The New Authoritarians Are Waging War on Women
Donald Trump’s ideological cousins around the world want to reverse the feminist gains of recent decades.
PETER BEINART
To understand global Trumpism, argues Valerie M. Hudson, a political scientist at Texas A&M, it’s vital to remember that for most of human history, leaders and their male subjects forged a social contract: “Men agreed to be ruled by other men in return for all men ruling over women.” This political hierarchy appeared natural—as natural as adults ruling children—because it mirrored the hierarchy of the home. Thus, for millennia, men, and many women, have associated male dominance with political legitimacy. Women’s empowerment ruptures this order. “Youths oppress My people, and women rule over them,” laments Isaiah in the Hebrew Bible. “My people, your leaders mislead you.”
Because male dominance is deeply linked to political legitimacy, many revolutionaries and counterrevolutionaries have used the specter of women’s power to discredit the regime they sought to overthrow. Then, once in power themselves, they have validated their authority by reducing women’s rights. In a 1995 paper, Arthur Gilbert and James Cole of the University of Denver observed that French revolutionaries made Marie Antoinette a symbol of the immorality of the ancien régime and that Iranian revolutionaries did the same to Princess Ashraf, the “unveiled and powerful” sister of the shah. After toppling the monarchy, the French revolutionaries banned women from holding senior teaching positions and inheriting property. Ayatollah Khamenei made it a crime for women to speak on the radio or appear unveiled in public.
Some of the revolutions of the Arab Spring followed a similar course. In their book, The Hillary Doctrine, Valerie Hudson and Patricia Leidl note that when the Muslim Brotherhood leader Mohamed Morsi replaced the longtime dictator Hosni Mubarak in Egypt, Morsi quickly announced that he would abolish the quota guaranteeing women’s seats in parliament, overturn a ban on female circumcision, and make it harder for women to divorce an abusive husband. After Muammar Qaddafi’s ouster, the first law that Libya’s new government repealed was the one banning polygamy.
Trump, Bolsonaro, Duterte, Orbán, and their ilk aren’t revolutionaries. But they, too, use gender to discredit one political order and validate another. Each describes the regime that preceded him as illegitimate: Trump claimed that Barack Obama wasn’t born in the United States and thus wasn’t eligible to be president under the Constitution. Bolsonaro and Duterte accused previous governments of tolerating unacceptable levels of crime. Poland’s Law and Justice Party claimed that its predecessors were beholden to Russia and the European Union.
In each case, Trump and his ideological cousins tied their predecessor’s illegitimacy to women’s power. And in each case, their efforts to denigrate and subordinate women cemented—for their supporters—the belief that the nation, having been turned upside down, was being turned right-side up.
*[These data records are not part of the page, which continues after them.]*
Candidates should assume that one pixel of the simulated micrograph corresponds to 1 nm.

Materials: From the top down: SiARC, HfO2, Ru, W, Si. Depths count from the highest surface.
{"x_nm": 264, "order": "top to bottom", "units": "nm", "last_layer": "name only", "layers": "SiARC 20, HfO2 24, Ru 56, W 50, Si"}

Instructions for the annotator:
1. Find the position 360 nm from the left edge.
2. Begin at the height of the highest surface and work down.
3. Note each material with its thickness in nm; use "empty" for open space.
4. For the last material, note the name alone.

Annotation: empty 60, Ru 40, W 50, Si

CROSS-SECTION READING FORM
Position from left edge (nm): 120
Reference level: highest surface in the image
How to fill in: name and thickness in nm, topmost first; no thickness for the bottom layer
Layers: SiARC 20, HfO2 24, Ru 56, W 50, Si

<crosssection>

It’s easy to see how this worked for Trump. He made Hillary Clinton—the first woman ever nominated for president by a major party—the personification of America’s corrupt political system. But rather than credibly promise to cleanse America of corrupting financial interests, he promised his supporters—the majority of whom told pollsters that America had grown “too soft and feminine”—a government cleansed of the corruption of one particular villainess.
Outside Trump rallies, vendors sold T-shirts showing Trump as a bare-chested boxer towering over a suggestively posed Clinton. trump 2016. finally someone with balls read one pin. Declared another: don’t be a pussy. vote for trump in 2016. Inside the rallies, crowds chanted “Lock her up,” a taunt never directed at Trump’s male primary rivals. Again and again, Trump responded to women who challenged him politically—Fox News’s Megyn Kelly, his rival presidential candidate Carly Fiorina, MSNBC’s Mika Brzezinski, Democratic Senator Elizabeth Warren—by calling them ugly. After his second debate with Clinton, he observed that she had “walked in front of me,” and “believe me, I wasn’t impressed.” The implication was clear: No matter how high a woman ascends, she’s ultimately just a body whose value is determined by men.
Commentators sometimes describe Trump’s alliance with the Christian right as incongruous given his libertine history. But whatever their differences when it comes to the proper behavior of men, Trump and his evangelical backers are united by a common desire to constrain the behavior of women. That alliance was consecrated during Brett Kavanaugh’s Supreme Court confirmation hearings, when Republicans raged against Judiciary Committee Democrats for supposedly degrading the Senate by orchestrating a public hearing for Christine Blasey Ford, who had accused Kavanaugh of sexual assault. At a rally, Trump took aim at Senator Dianne Feinstein of California, whom he called “another beauty”—at which point the crowd began chanting “Lock her up.”